Abusing String.replace function
I use a little trick using the replace
function. Since the replace
function loops through the matches and allows us to specify a function, the possibility is infinite. The result will be in output
.
var output = [];
var str = "Mary had a little lamb";
str.replace(/[A-Za-z]+(?=(\s[A-Za-z]+))/g, function ($0, $1) {
output.push($0 + $1);
return $0; // Actually we don't care. You don't even need to return
});
Since the output contains overlapping portion in the input string, it is necessary to not to consume the next word when we are matching the current word by using look-ahead 1.
The regex /[A-Za-z]+(?=(\s[A-Za-z]+))/g
does exactly as what I have said above: it will only consume one word at a time with the [A-Za-z]+
portion (the start of the regex), and look-ahead for the next word (?=(\s[A-Za-z]+))
2, and also capture the matched text.
The function passed to the replace
function will receive the matched string as the first argument and the captured text in subsequent arguments. (There are more - check the documentation - I don't need them here). Since the look-ahead is zero-width (the input is not consumed), the whole match is also conveniently the first word. The capture text in the look-ahead will go into the 2nd argument.

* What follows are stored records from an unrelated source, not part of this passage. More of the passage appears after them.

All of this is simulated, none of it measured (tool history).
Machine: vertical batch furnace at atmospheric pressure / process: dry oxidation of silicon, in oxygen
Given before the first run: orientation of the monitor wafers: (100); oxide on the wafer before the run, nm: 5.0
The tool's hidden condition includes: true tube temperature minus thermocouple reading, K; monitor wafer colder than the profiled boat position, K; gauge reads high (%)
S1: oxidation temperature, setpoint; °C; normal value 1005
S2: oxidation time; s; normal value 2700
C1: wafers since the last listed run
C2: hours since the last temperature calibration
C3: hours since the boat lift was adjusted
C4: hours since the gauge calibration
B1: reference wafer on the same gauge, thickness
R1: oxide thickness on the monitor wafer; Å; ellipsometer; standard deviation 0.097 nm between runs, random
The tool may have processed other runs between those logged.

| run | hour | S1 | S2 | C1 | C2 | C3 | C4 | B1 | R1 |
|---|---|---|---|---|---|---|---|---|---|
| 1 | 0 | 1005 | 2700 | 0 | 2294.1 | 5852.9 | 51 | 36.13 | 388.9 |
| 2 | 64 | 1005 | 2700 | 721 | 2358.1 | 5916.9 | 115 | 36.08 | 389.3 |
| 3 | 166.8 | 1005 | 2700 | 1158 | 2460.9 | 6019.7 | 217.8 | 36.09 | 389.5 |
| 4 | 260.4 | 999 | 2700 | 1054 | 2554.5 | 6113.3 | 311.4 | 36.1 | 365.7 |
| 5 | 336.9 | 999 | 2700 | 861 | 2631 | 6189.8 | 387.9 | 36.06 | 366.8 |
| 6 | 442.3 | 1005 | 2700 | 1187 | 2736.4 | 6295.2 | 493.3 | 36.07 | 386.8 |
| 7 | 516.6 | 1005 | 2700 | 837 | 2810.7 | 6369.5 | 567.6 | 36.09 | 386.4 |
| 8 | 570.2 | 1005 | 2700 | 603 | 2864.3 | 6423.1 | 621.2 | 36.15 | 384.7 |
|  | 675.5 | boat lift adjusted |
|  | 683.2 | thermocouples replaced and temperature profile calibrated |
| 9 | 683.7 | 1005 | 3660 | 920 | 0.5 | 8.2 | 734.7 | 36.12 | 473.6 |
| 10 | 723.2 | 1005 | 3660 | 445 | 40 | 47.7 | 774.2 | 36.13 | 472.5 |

Proper solution with RegExp.exec
Note that String.replace
function incurs a replacement overhead, since the replacement result is not used at all. If this is unacceptable, you can rewrite the above code with RegExp.exec
function in a loop:
var output = [];
var str = "Mary had a little lamb";
var re = /[A-Za-z]+(?=(\s[A-Za-z]+))/g;
var arr;
while ((arr = re.exec(str)) != null) {
output.push(arr[0] + arr[1]);
}
Footnote
In other flavor of regex which supports variable width negative look-behind, it is possible to retrieve the previous word, but JavaScript regex doesn't support negative look-behind!.
(?=pattern)
is syntax for look-ahead.
Appendix
String.match
can't be used here since it ignores the capturing group when g
flag is used. The capturing group is necessary in the regex, as we need look-around to avoid consuming input and match overlapping text.